Merit Pay and Education: Why It Doesn’t Work ☆
Tests. Lots of professions have them. Most tests exist to evaluate someone or some thing. If a man goes to his doctor and complains of chest pain, a likely next step would be to test the man’s blood pressure. What would be unlikely is if the doctor suggested that the man get his teeth checked.
In schools, standardized tests are designed to test a child’s grasp of reading and math for their current grade level. The tests are not designed to determine how well the child’s teacher taught throughout the year, because the test is specifically evaluating the child’s knowledge.
All this pre-amble leads me to the point of this post: merit pay for teachers and its relation to standardized testing. Throughout the past five years, the New York City Department of Education ran a study to determine whether merit pay made any difference on the success of public school teachers. What the study–one of several around the country–concluded was that merit pay made no difference whatsoever in a teacher’s performance.
Why is this, you might ask? Well, for starters, most teachers are not in it for the money. In a report posted by the New York Times on July 17, the author stated, “Teachers also reported that improving as teachers and seeing their students learn were bigger motivators than a bonus, Dr. Marsh said.”
Second, standardized tests are designed to test students, not teachers. The challenge for testers here is that all students are different. They all learn differently. They each have separate and unique family and life experiences that they carry with them, which color their daily interactions and actions. And they are not little carbon copies of their teacher. This means that each student tests differently. One child might do very well on oral and written exams, but suffers from anxiety which hampers his or her success on standardized tests. This student will not present a true representation of what he or she has learned about the test from their teacher that year. The board will deem them a “loser” (to quote Diane Ravitch) and the teacher will probably be fired.
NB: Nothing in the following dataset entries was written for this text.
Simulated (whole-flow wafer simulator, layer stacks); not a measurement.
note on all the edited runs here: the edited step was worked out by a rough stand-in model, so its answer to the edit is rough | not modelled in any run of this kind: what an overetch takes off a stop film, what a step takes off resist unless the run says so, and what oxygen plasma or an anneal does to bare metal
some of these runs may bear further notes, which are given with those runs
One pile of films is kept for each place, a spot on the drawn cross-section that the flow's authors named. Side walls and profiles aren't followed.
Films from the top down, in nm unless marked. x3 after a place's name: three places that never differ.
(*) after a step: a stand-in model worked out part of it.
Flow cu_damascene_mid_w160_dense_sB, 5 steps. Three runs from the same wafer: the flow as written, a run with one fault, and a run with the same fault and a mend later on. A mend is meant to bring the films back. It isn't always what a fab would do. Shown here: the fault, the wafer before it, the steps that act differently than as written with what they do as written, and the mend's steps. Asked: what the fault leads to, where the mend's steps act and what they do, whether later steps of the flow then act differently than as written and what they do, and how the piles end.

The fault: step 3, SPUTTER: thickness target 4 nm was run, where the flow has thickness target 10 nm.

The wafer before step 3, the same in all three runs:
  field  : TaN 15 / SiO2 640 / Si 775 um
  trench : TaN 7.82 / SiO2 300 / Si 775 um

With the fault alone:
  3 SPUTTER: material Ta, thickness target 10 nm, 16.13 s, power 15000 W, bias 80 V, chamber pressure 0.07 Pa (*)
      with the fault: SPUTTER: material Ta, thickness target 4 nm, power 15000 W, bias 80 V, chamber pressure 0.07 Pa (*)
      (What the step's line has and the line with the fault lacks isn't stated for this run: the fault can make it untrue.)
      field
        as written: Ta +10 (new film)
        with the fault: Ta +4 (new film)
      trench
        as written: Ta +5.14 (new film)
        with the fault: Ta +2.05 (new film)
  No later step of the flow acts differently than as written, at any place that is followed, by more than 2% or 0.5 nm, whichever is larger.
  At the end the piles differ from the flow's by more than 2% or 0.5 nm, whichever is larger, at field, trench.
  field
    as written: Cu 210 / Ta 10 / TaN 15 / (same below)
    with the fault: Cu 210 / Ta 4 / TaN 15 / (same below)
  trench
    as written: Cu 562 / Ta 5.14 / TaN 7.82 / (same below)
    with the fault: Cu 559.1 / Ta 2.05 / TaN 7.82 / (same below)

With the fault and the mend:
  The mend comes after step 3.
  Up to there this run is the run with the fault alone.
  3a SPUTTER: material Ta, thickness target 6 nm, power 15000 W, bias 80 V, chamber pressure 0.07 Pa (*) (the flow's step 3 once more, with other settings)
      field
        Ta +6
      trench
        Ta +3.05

Third, each year a teacher gets a different class of children. One year a teacher might have all A-level students, another year might be a mixed bag and still another could be low-achievers. Thus, standardized tests, which are so rigid in their criteria and questioning, can not fairly assess teacher success (or student success, for that matter). Here is an EXCELLENT breakdown of why merit pay and standardized tests are a big education FAIL.
To instruct someone… is not a matter of getting him to commit results to mind. Rather, it is to teach him to participate in the process that makes possible the establishment of knowledge. We teach a subject not to produce little living libraries on that subject, but rather to get a student to think mathematically for himself, to consider matters as an historian does, to take part in the process of knowledge-getting. Knowing is a process not a product. (1966: 72)
Teachers learn throughout their careers. If a 20 year veteran teacher could time travel back to her fifth year of teaching, surely she would see major differences between the way she taught when she was first developing as an educator and the way she teaches now. The same is true of students. Some are late bloomers when it comes to reading and writing, or math, but it doesn’t mean they won’t be able to understand the concepts. Standardized tests and merit pay try to treat people like products, each basically the same. This sad viewpoint dehumanizes one of the most humanizing professions – and experiences – in the world.
Teachers should be evaluated, there is no doubt about it. However, they deserve the respect to be evaluated individually, as separate human beings with unique talents and experiences, just like their students.